Final Miss World 2011 Preview

The Miss World pageant is tomorrow at 5 p.m. GMT–which is slightly unfortunate, as that will be something like 10:00 in the morning, Central Time. It will be televised on the E! network.

Miss World is a frustrating pageant in several respects. I’ve already complained about the pageant web site’s awful photography, but that isn’t the only problem. The site hasn’t been updated adequately, and, while some of the contestant profiles include videos, most do not. One of the pageant’s strengths is the mini-contests it holds during the week prior to the main event–Miss Sport, Miss Beach Beauty, the talent competition, and so on. In past years, the winners of those competitions, who automatically advance to the pageant’s semi-final round, were announced in advance as a way of building up interest. This year, the event’s organizers haven’t gotten beyond narrowing Miss Beach Beauty down to 20 finalists. So there has been less to write about during the days leading up to tomorrow’s finale. On the positive side, of course, we did have the epic debate over the merits of pageantry at Cambridge, in which the contestants acquitted themselves well.

Of course, none of this matters to bettors, nor will it chill the international television audience, estimated at around one billion viewers. We’ll go to Ladbrokes for the final betting odds; not only is Ladbrokes a reputable bookie, it is located, like the pageant this year, in England. Ladbrokes says the favorite, at 6-1, is Miss Venezuela, Ivian Lunasol Sarcos Colmenares, whom we pictured both here and here. You have to go outside the official pageant site for good photos of the contestants; here is one more of Miss Venezuela:

There is a three-way tie for second at 9-1, including Miss Puerto Rico–as you may have noticed, a favorite of mine–Miss Bolivia and Miss Hungary. Here is Miss Puerto Rico, Amanda Victoria Vilanova Perez:

Miss Bolivia is Yohana Paola Vaca Guzman. Some oddsmakers have made her the favorite:

Miss Bolivia seems to have been popular with our readers so far. Rounding out the top four is Miss Hungary, Linda Szunai. In this group of rather exotic favorites, she is something of a girl next door. Here she is during the Miss Hungary competition:

Ladbrokes’ fifth and sixth contenders, Miss Ireland and Miss England, are tied at 12-1. Miss Ireland is Holly Carpenter. I suppose this helps to explain why my Viking ancestors bothered to raid the Irish coast. This photo shows Miss Carpenter when she was Miss University, a way-station on the path to Miss Ireland:

And, finally, Miss England, Alize Mounter–who, by the way, is actually Welsh. Miss Mounter illustrates a peculiarity of the Miss World competition. She is a professional model and competed in the Miss England contest not as, say, Miss Birmingham, but rather as Miss Everymodel. Miss USA, as I understand it, did not win a national competition with representatives from the 50 states, but rather was chosen by Elite Models, the firm by which she is employed. She nevertheless is also among the favorites. Anyway, here is Miss Mounter:

So those are the top six, according to Ladbrokes. If I had to hazard a guess, though, I would take the field. Beauty pageants are notoriously unpredictable.
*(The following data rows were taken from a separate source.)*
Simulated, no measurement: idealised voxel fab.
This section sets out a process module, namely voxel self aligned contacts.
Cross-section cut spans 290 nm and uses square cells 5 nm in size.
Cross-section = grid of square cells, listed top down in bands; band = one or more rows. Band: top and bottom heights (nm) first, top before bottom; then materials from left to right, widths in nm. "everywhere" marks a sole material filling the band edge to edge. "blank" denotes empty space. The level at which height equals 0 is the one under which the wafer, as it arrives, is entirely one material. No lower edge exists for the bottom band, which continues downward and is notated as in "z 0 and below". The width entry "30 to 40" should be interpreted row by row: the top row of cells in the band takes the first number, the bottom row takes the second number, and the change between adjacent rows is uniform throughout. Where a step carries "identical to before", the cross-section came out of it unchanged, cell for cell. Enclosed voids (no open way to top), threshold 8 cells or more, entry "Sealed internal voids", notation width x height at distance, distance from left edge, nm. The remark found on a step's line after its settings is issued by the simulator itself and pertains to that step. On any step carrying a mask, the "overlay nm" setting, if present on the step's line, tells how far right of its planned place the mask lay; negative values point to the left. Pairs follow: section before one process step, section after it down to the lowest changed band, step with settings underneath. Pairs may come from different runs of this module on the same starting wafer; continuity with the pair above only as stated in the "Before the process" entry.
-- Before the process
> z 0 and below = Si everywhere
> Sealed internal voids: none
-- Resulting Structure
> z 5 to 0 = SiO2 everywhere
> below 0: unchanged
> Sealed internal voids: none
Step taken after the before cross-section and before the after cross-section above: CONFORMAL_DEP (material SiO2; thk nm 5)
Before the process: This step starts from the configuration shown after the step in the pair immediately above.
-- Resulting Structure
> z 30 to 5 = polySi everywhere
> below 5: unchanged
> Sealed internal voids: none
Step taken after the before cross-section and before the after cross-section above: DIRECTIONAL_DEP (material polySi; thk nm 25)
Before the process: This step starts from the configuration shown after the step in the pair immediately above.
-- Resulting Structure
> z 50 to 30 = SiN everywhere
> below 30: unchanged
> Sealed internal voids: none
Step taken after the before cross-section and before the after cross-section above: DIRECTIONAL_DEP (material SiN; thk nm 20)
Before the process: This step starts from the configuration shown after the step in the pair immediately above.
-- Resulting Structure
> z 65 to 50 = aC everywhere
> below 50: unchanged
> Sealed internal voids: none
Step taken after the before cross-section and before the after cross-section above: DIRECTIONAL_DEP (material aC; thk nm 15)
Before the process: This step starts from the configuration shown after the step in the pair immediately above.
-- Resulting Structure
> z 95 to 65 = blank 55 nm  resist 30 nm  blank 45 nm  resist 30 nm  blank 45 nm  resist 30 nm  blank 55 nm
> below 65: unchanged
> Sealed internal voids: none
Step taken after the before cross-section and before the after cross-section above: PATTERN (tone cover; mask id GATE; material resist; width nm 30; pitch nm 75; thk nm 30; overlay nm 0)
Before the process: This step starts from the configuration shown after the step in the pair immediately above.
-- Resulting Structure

It would be nice to report that our readers should support a certain contestant on political grounds–she lists Milton Friedman or Ronald Reagan as her hero, or aspires to own an oil company–but, alas, pageant contestants have generally learned to scrub anything controversial, like politics, from their bios. Still, reading between the lines, it is pretty clear that there aren’t a lot of liberals in the group. Pageantry is sort of like boxing in the American cities of the 1930s and 1940s–a way in which ambitious, talented young people without inherited wealth or social connections can achieve fame and fortune. Except in Latin America, where the contestants actually may enjoy a little inherited wealth. But who is going to hold that against them?

Around lunch time tomorrow, depending on your time zone, we should have a winner.